Spark Submit run configuration

With the Spark plugin, you can execute applications on Spark clusters. PyCharm provides run/debug configurations to run the spark-submit script in Spark’s bin directory. You can execute an application locally or using an SSH configuration.

Install the Spark plugin

This functionality relies on the Spark plugin, which you need to install and enable.

Press Ctrl+Alt+S to open settings and then select Plugins.
Open the Marketplace tab, find the Spark plugin, and click Install (restart the IDE if prompted).
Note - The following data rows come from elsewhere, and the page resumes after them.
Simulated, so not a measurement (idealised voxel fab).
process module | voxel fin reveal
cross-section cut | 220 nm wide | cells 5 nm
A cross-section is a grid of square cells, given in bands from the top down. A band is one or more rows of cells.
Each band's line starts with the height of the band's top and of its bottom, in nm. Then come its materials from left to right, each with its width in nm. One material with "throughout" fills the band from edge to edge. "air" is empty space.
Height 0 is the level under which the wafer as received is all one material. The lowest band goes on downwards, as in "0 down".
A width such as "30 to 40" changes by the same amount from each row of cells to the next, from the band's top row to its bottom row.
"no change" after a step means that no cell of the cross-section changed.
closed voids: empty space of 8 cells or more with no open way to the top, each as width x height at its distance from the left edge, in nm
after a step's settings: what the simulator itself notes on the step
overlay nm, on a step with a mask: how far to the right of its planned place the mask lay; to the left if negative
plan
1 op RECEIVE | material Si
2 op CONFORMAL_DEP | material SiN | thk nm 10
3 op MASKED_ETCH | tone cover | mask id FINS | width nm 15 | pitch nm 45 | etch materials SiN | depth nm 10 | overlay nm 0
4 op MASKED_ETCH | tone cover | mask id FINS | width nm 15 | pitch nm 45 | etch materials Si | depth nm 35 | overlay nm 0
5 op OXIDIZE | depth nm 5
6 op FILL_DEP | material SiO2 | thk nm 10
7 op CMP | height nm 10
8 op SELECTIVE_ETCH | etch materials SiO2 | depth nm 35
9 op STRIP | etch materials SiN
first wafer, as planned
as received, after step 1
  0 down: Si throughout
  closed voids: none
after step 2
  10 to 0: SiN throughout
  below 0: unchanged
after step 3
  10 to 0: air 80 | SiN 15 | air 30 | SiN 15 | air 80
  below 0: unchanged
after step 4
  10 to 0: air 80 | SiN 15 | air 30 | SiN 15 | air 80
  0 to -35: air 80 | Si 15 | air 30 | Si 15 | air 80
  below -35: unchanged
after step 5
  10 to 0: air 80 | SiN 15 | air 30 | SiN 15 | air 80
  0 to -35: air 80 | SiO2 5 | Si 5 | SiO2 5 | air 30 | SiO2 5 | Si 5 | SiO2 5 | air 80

Run an application with the Spark Submit configurations

Go to Run | Edit Configurations. Alternatively, click in the Run widget and select Edit Configurations from the drop-down menu.
Click the Add New Configuration button () and select Spark Submit | Cluster.
The Spark Submit | Local and Spark Submit | SSH configurations are deprecated in PyCharm 2023.3.
Enter the run configuration name.
In the Remote target list, do one of the following:
- If you have connected to an AWS EMR cluster, you can upload your application on it.
- If you have SSH configurations, you can use them to submit applications to a custom remote server.
- Otherwise, click Add EMR Connection or Add SSH Connection.
In the Application field, click and select the application to be submitted.
In the Class field, type the name of the main class of the application.
To check the resulting spark-submit command, scroll down to the Result Submit Command section.
You can also specify optional parameters:
- Run arguments: arguments to run the application.
- Under Spark Configuration, set up:
  - Cluster manager: select the management method to run an application on a cluster. SparkContext can connect to several types of cluster managers (either Spark’s own standalone cluster manager, Mesos, or YARN). See more details in the Cluster Mode Overview.
  - Deploy mode: cluster or client.
  - Target upload directory: the directory on the remote host to upload the executable files.
  - Spark home: a path to the Spark installation directory.
  - Configs: arbitrary Spark configuration property in key=value format.
  - Properties file: the path to a file with Spark properties.
- Under Dependencies, select files and archives (jars) that are required for the application to be executed.
- Under Maven, select Maven-specific dependencies. You can add repositories or exclude some packages from the execution context.
- Under Driver, select Spark Driver settings, such as amount of memory to use for the driver process. For the cluster mode, it is also possible to specify the number of cores.
- Under Executor, select executor settings, such as amount of memory and the number of cores.
- Kerberos: settings for establishing a secured connection with Kerberos.
- Shell options: select if you want to execute any scripts before the Spark submit.
  Enter the path to bash and specify the script to be executed. It is recommended to provide an absolute path to the script.
  Select the Interactive checkbox if you want to launch the script in the interactive mode. You can also specify environment variables, for example, USER=jetbrains.
- Advanced Submit Options:
  - Proxy user: a username that is enabled for using proxy for the Spark connection.
  - Driver Java options, Driver library path, and Driver class path: add additional driver options. For more information, refer to Runtime Environment.
  - Archives: comma-separated list of archives to be extracted into the working directory of each executor.
  - Print additional debug output: run spark-submit with the --verbose option to print debugging information.
Click OK to save the configuration. Then select configuration from the list of the created configurations and click .
Inspect the execution results in the Run tool window.

Last modified: 17 June 2024